Relevant versions: Beam 2.1, Flink 1.3.
From: Reinier Kip <r...@bol.com>
Sent: 12 March 2018 13:45:47
Subject: HDFS data locality and distribution
I'm trying to batch-process 30-ish files from HDFS, but I see that data is
distributed very badly across slots. 4 out of 32 slots get 4/5ths of the data,
another 3 slots get about 1/5th and a last slot just a few records. This
probably triggers disk spillover on these slots and slows down the job
immensely. The data has many many unique keys and processing could be done in a
highly parallel manner. From what I understand, HDFS data locality governs
which splits are assigned to which subtask.
* I'm running a Beam on Flink on YARN pipeline.
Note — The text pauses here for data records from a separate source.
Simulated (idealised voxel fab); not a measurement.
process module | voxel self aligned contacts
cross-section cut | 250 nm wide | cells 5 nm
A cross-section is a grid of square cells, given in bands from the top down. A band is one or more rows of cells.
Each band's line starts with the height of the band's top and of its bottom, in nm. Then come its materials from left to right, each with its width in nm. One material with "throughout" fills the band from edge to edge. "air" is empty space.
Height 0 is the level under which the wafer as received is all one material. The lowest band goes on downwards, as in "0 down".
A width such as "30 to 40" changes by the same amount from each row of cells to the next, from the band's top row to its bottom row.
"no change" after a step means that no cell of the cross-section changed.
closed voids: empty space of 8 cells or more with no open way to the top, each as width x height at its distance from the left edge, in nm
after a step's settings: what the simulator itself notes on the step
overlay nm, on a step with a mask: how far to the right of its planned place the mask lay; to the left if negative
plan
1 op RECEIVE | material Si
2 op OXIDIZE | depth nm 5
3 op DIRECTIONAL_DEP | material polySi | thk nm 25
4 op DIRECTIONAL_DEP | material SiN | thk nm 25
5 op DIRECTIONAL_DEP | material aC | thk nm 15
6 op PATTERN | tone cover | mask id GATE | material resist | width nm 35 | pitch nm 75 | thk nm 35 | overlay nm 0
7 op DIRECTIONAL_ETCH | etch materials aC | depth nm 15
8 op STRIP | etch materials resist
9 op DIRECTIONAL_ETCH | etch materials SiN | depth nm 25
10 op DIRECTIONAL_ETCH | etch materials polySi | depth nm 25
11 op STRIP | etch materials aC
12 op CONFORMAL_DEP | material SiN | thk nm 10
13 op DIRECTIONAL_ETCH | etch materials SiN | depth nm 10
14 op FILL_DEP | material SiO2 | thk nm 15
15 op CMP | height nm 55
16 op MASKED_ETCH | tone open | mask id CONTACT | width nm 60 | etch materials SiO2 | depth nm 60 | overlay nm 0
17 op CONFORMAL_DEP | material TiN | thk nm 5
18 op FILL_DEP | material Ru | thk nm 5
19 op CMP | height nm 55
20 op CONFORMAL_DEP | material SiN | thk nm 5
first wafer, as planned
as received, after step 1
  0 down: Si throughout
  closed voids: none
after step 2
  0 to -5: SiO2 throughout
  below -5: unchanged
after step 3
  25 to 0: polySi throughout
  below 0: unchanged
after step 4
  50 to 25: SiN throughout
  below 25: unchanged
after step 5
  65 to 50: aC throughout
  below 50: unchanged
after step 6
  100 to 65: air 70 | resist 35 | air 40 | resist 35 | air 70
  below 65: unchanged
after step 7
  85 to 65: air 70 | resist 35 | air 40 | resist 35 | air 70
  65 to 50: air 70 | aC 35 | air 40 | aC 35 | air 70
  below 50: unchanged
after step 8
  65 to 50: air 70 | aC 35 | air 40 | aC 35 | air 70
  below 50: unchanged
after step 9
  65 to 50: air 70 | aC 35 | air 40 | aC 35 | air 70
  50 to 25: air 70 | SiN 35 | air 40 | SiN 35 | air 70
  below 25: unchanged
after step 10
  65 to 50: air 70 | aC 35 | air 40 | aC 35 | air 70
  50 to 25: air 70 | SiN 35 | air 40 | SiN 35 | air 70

* I'm reading 30-ish files, whose records are later grouped by their
millions of unique keys.
* For now, I have 8 task managers by 4 slots. Beam sets all subtasks to
have 32 parallelism.
* Data seems to be localised to 9 out of the 32 slots, 3 out of the 8 task
Does the statement of input split assignment ring true? Is the fact that data
isn't redistributed an effort from Flink to have high data locality, even if
this means disk spillover for a few slots/tms and idleness for others? Is there
any use for parallelism if work isn't distributed anyway?
Thanks for your time, Reinier